What contractors need to know as off-pay tax rules to change
THE off-pay roll tax rules, known as IR35, are changing on April 6, 2020. Working as a contractor rather than an employee is often viewed as advantageous to both companies and individuals.
The companies don’t pay employer’s national insurance (13.8%) and don’t offer employee benefits such as sick pay, holiday pay and pension.
The individuals pay lower employee’s national insurance and account for their own tax.
However, in order to be able to work in this way the arrangement has to be one of genuine selfemployment, not employment dressed up to look like self-employment simply by inserting a limited company (a personal service company, PSC) between the individual and the engaging company.
The individual would be classed as an employee if it were not for the fact that they are providing their services through a PSC, the IR35 rules, introduced in 2000, kick in so that those individuals are made to pay broadly the same income tax and national insurance contributions as other employees.
The change that is coming next April shifts responsibility for operating the off-payroll working rules (IR35) from the individual’s PSC to the organisation or business that the individual is supplying their services to.
This includes responsibility for deciding whether the rules should apply and deducting the associated employment taxes and national insurance contributions.
This has already been the rule for the public sector since 2017 and it brought in an additional £550 million
in tax revenues in its first year.
Following a consultation process, the government is from April 6, 2020, extending the same rule to the private and third sector, although small organisations are not subject to the change.

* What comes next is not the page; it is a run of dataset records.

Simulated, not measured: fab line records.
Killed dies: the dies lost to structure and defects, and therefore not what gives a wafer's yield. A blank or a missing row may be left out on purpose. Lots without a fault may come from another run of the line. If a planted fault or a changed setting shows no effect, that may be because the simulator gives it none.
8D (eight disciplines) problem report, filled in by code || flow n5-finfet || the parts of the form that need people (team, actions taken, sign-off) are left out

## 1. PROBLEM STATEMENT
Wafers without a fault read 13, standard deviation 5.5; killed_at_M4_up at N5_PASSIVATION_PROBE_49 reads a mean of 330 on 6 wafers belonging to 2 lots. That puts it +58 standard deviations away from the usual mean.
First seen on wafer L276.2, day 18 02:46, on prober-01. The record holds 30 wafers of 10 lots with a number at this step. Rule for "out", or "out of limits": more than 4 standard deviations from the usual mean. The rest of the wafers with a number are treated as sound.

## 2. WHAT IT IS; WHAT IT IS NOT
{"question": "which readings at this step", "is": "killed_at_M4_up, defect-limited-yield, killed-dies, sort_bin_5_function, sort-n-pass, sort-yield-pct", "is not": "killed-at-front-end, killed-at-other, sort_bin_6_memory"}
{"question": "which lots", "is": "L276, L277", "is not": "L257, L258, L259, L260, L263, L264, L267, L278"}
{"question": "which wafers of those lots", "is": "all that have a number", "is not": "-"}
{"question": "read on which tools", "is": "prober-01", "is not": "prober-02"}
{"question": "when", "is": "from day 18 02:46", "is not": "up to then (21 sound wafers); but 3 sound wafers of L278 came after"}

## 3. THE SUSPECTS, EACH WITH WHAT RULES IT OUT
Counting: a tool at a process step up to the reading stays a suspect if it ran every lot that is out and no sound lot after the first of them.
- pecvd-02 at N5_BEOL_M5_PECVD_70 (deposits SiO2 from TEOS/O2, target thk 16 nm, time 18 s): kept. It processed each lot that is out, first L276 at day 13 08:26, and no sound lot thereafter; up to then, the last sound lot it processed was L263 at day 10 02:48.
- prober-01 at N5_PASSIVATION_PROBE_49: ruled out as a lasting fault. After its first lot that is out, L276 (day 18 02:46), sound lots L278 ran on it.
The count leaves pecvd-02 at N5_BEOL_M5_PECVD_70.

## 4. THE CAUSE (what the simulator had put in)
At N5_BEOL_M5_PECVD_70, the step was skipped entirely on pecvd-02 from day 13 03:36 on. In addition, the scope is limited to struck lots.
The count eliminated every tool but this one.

The change is expected to impact on 170,000 individuals working through their own companies who would be employees if engaged directly.
Companies and individuals alike are being urged to start preparing for the change now.
Companies should identify how many PSCs they engage with and do a risk assessment to establish their exposure to IR35.
There will also be higher costs for the engaging companies and less money at the end of the month in the pockets of individuals.
I act for a number of clients who have what’s called portfolio careers.
This means they don’t have a 9-to5 job but provide consultancy services, typically through a limited liability partnership (LLP), to a portfolio of different companies.
The press coverage of the change to the IR35 rules means that a number of these portfolio clients have contacted me in recent months, wanting to understand if the changes impact on them.
No, is what I am telling them, for the simple reason that they are all genuinely self-employed.
The contracts I have drafted for them reflect their self-employment status: they have a great deal of freedom as to how, when and where they provide their services, passing what is known as the golf club test, that is, if it is a sunny day they can go off and play golf and do their work another day, without having to ask permission.
They are at risk if their work is not to standard and often have their own professional indemnity insurance. They provide their own equipment.
The change in the IR35 rules doesn’t affect them for the simple reason that IR35 does not apply to the self-employed.
However, there is a complication for portfolio clients who in addition to providing consultancy services to a company, often also act as a nonexecutive director for it.
Any remuneration payable to these directors, even though they are not employees, must be paid through pay roll and subjected to PAYE tax and national insurance.
They are not employees, don’t get employee benefits like holidays and sickness pay, but because they are office-holders of the company, they must, under HMRC rules, be taxed in the same way as employees.
Both companies and directors routinely get this wrong, sometimes intentionally to try to avoid NI, but often because they have just not appreciated how directors must be taxed, and end up with tax bills, interest and penalties.
However, this is not because of the IR35 rules.